The Supreme Court of the United States has just ruled on a California law that would have made the renting or selling of certain “extremely violent” video games to minors against the law. Retailers would have been subject to $1,000 fine per violation if the law would have been enacted.
But the SCOTUS has made a ruling on the case based on first amendment free speech rights, and in doing so has declared videos games on par with other forms of artistic expression like books, film and music.
The case was originally titled Schwarzenegger v. Entertainment Merchants Association, but the filing party was changed to Brown. The state of California originally passed bill AB 1179 which attempted to make the sale of the violent games illegal. Here is the criteria from the original bill on whats makes a game fall into that “ultra-violent” category –
A reasonable person, considering the game as a whole, would
find appeals to a deviant or morbid interest of minors.
(ii) It is patently offensive to prevailing standards in the
community as to what is suitable for minors.
(iii) It causes the game, as a whole, to lack serious literary,
artistic, political, or scientific value for minors.
(B) Enables the player to virtually inflict serious injury upon
images of human beings or characters with substantially human
characteristics in a manner which is especially heinous, cruel, or
depraved in that it involves torture or serious physical abuse to the
victim.
The California courts subsequently ruled this law to be unconstitutional. The state appealed to the SCOTUS, and they agreed to hear the case.
And today, in a 7-2 ruling, the SCOTUS upheld that the new law is in fact unconstitutional. Writing for the majority, Justice Antonin Scalia says that the act “does not comport with the First Amendment” and that “video games qualify for First Amendment protection.”
From the opinion –
The most basic principle—that government lacks the power to restrict expression because of its message, ideas, subject matter, or content, Ashcroft v. American Civil Liberties Union, 535 U. S. 564, 573—is subject to a few limited exceptions for historically unprotected speech, such as obscenity, incitement, and fighting words. But a legislature cannot create new categories of unprotected speech simply by weighing the value of a particular category against its social costs and then punishing it if it fails the test. See United States v. Stevens, 559 U. S. ___, ___. Unlike the New York law upheld in Ginsberg v. New York, 390 U. S. 629, California’s Act does not adjust the boundaries of an existing category of unprotected speech to ensure that a definition designed for adults is not uncritically applied to children. Instead, the State wishes to create a wholly new category of content-based regulation that is permissible only for speech directed at children. That is unprecedented and mistaken. This country has no tradition of specially restricting children’s access to depictions of violence. And California’s claim that “interactive” video games present special problems, in that the player participates in the violent action on screen and determines its out- come, is unpersuasive. Pp. 2–11.

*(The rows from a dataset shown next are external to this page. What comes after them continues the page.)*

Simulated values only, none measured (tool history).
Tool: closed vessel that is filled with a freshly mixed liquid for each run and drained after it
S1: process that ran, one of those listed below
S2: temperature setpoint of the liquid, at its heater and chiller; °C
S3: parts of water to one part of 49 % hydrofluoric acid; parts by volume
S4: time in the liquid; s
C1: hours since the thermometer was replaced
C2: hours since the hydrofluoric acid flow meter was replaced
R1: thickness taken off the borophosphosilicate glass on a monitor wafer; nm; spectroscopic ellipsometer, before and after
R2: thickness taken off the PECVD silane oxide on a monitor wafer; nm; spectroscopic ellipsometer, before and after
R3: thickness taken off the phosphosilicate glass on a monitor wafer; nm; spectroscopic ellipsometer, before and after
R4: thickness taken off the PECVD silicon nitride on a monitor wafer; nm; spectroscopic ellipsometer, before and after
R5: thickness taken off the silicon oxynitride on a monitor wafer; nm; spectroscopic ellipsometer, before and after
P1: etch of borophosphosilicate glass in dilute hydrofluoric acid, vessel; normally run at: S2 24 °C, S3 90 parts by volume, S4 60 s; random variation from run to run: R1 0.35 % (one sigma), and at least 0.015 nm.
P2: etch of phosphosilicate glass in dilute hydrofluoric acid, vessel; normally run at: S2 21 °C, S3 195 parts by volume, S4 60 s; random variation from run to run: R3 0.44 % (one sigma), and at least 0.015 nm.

It looks like the court thinks that the California state law unjustly and unprecedentedly opens up a can of worms when it comes to content regulation. Scalia went on to say that the gaming industry’s voluntary rating system (E, Teen, Mature, etc.) allows enough help for parents who wants to restrict their children’s access to violent content. He also added that the act is “overinclusive” because not all parents want their children restricted to violent video games.
So, besides being a huge win for the gaming industry, does this ruling give even more legitimacy to video games as an art form? If so, that may ruffle Roger Ebert’s feathers a little bit.
You can expect the interwebs to respond heavily when either free speech or video games are discussed. Put them together and whoa. Here are some of the top responses of Twitter –
As kid who played a lot of Mortal Kombat, I hope SCOTUS said “Finish him!” before they struck down California’s violent video game law.
Yay for games being protected speech! While SCOTUS gets a lot of thngs wrong…they got this one right!
Supreme Court says video games are protected by the First Amendment. My question is why SCOTUS even had to be troubled with that.
The most shocking part about the SCotUS decision: Clarence Thomas DISSENTING from a majority opinion written by Scalia. MY MIND IS BLOWN.
SCOTUS strikes down Cali law that would have banned violent games being sold to minors. God forbid we ask parents to do their fucking jobs
Supreme Court put video games under the first amendment. And we’re art. Can I wear black turtlenecks and make esoteric compositions now? 😀
Most of the comments rolling in on Twitter take this shape and agree with the decision. There are a few, however, that have a different opinion –
Rejoicing in make believe murderland today. SCOTUS says ok to sell gory violent video games to minors. A decision in favor of $, as always.
SCOTUS says CA can’t ban sale of violent video games to minors. By the same logic, we shouldn’t restrict them from XXX movies. Insane.
I, for one, would not be the well-adjusted man that I am today without ripping out some spinal cord as a fatality in Mortal Kombat when I was nine. The argument can rage on whether young kids are harmed by violent video games, but the SCOTUS, with this ruling, is leaving that debate up to the parents. I’m sure most of us can be happy that with this decision, video games as an art form just scored another one in the win column.